I’m learning about electrostatic discharge and I’ve read that my soldering iron should have a ‘grounded tip’ which I think means its power plug should have an earth prong which it does.

I took a resistance reading i.e. I attached one DM probe to the soldering iron tip and the other DM probe to its earth prong. The reading is 9.4 mega ohms. I read that the resistance reading should be close to zero to indicate the iron is grounded. Since it far from zero (9.4), does that mean my iron is not grounded?

Thanks

• It may be grounded through a 10M resistor, which is also common practice. May 31, 2021 at 1:43
• The resistor is small enough to prevent damage from static buildup, and large enough to prevent damage if the iron tip should contact a live circuit, e.g., a hot mains wire. May 31, 2021 at 2:04
• That resistor is there to prevent welding the iron to your circuit amidst a fireworks display. If you would inadvertently touch the grounded iron to a hot circuit bad things can happen. It also protects your project if you accidentally touch a electrified part. Grounding things in circuits can destroy them. A lot of power supplies and test equipment is connected to ground.
– Gil
May 31, 2021 at 2:58
• Thanks Hearth, DrMoishe Pippik, Gil, and Sam Gibson for your helpful and insightful replies. I'm going with the notion that there is a fixed resistor within the iron to protect its internal circuity. May 31, 2021 at 23:17

The reading is 9.4 mega ohms. I read that the resistance reading should be close to zero to indicate the iron is grounded.

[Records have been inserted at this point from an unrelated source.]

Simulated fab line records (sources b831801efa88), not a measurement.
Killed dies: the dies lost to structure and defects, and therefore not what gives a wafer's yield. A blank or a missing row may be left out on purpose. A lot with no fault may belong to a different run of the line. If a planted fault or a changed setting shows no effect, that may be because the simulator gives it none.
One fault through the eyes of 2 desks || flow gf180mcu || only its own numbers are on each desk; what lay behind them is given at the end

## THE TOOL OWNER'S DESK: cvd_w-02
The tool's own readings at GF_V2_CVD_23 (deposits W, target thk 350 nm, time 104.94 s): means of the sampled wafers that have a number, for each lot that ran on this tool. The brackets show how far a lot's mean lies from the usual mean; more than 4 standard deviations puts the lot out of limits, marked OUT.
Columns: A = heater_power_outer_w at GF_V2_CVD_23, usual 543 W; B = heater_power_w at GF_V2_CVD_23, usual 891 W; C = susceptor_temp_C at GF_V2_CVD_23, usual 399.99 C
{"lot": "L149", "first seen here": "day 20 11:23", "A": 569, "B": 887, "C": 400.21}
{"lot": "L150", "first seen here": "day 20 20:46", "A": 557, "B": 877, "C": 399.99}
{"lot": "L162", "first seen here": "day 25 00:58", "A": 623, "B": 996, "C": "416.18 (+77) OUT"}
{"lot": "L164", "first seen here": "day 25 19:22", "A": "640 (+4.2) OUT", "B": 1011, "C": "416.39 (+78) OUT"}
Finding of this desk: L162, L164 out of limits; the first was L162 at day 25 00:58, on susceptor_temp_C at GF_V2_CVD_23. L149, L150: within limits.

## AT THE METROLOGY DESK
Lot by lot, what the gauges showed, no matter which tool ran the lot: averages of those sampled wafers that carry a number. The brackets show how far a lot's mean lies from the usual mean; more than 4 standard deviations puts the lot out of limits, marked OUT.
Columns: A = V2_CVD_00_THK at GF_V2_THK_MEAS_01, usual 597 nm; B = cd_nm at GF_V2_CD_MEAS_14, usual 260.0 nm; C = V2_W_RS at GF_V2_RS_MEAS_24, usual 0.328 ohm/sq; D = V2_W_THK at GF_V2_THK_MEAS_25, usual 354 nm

The phrase sometimes used would be "hard-grounded" for a very low resistance to ground.

So what could cause your 9.4 MΩ measurement between the soldering iron tip and mains earth pin? As commented by Hearth, the most likely cause is a fixed resistor within the soldering iron, between the tip and the incoming mains earth connection. I've only seen 1 MΩ resistors used there, but 10 MΩ is another reasonable value.

I wrote about various soldering iron grounding options in another answer here:

Bonding in a soldering station

I won't repeat all of that (do, please, read that too) but I'll just point out that there is a significant disadvantage of a "hard-grounded" soldering iron tip, in an imperfect bench setup.

Let's say you have some components on a bench, without an ESD mat, and without any means to gently "bleed-off" any charge they have acquired from nearby insulators (plastic coffee cups etc) which shouldn't be there. (This is known as charging by electrostatic induction.) If you then start to solder those components, if your soldering iron tip has effectively zero resistance to earth, you can cause a damaging ESD event as your hard-grounded soldering iron tip touches a charged component. That accumulated static charge flows to earth quickly through the soldering iron, due to the lack of a high-value (e.g. 1 MΩ or 10 MΩ) resistance to reduce the instantaneous ESD current.

That is why, in many cases, a resistance like the 9.4 MΩ you measured between the soldering iron tip and ground (e.g. mains earth) can be preferable to a "hard-grounded" tip.

You may be able to solve the mystery in your case by unplugging your soldering iron, waiting for it to go cold, and opening it to see if you can find a physical resistor between the soldering iron tip and the mains incoming earth connection.